For President Donald Trump to allow racist and bigoted remarks to be made at a so-called campaign rally is, within itself, unpatriotic. The chant, “send her back” was meant to denigrate four first-time congresswomen at a so-called campaign rally in North Carolina. It brought back hurtful memories of the 1950s and 1960s.
I thought about the manner in which Gov. George Wallace, of Alabama, was spewing his racist rants while young African Americans, whom I knew, personally, Belvin Lightfoot, Joel C. Loftis, Rufus Hood, Johnny Winters,and Gus Allen III, were paying the ultimate sacrifice for a country which, at the same time, upheld bigotry and racist acts. Most disturbing is that these five young men and others answered the call of duty while many individuals, including the president, paid to receive counterfeit deferments.
The monument to Emmett Till in Mississippi continues to be vandalized by hate-filled, cowardly, individuals. People who participate in these actions hold racist resentment for a 14-year-old African American boy who was mutilated and hung by a mob of grown men. What happened is a part of this country’s history, and cannot be re-written. Most recently, U.S. Rep. Elijah Cummings has been denigrated by the president. This president portrays himself as a person who’s not aware that he pledged in his Oath of Office, to be the president of this entire country. Does he know that Cummings represents a part of the United States? Go figure.
By the grace of God, we’ve lived long enough to know and understand that there are good people of every ethnic and racial group. We just need to work with each other to heal old wounds, no matter how difficult. As progress is being made, the underbelly of that heinous spirit is still present. To deal with it, we must be able to engage in open dialogue with each other. To that end, the Westend Ministers Alliance has been bridging the gap between the Texas City and La Marque police departments, city administrations, governing bodies, and our communities for eight years.

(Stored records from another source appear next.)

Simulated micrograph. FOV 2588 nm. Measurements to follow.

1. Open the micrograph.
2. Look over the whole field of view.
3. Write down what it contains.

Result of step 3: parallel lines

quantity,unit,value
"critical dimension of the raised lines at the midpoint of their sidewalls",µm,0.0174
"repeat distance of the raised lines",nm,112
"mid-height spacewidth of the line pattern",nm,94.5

Recently, my fellow union members and I attended a timely civil and human rights conference in Minneapolis, Minnesota. We met and strengthened our resolve to fight bigotry and racism wherever it rears its ugly head. As Martin Luther King Jr. stated, “We will learn to live together as brothers or die apart as fools.”
Our local and international union members have dedicated themselves to stand against this evil that’s racism. We must stand because the leader of this land and many elected officials has declined to do nothing but encourage this anomie. However, there’s hope. Because no matter how the courts of this land rules, no one will escape justice. As sure as night follows day, the president, and others like him, will answer for their injustices.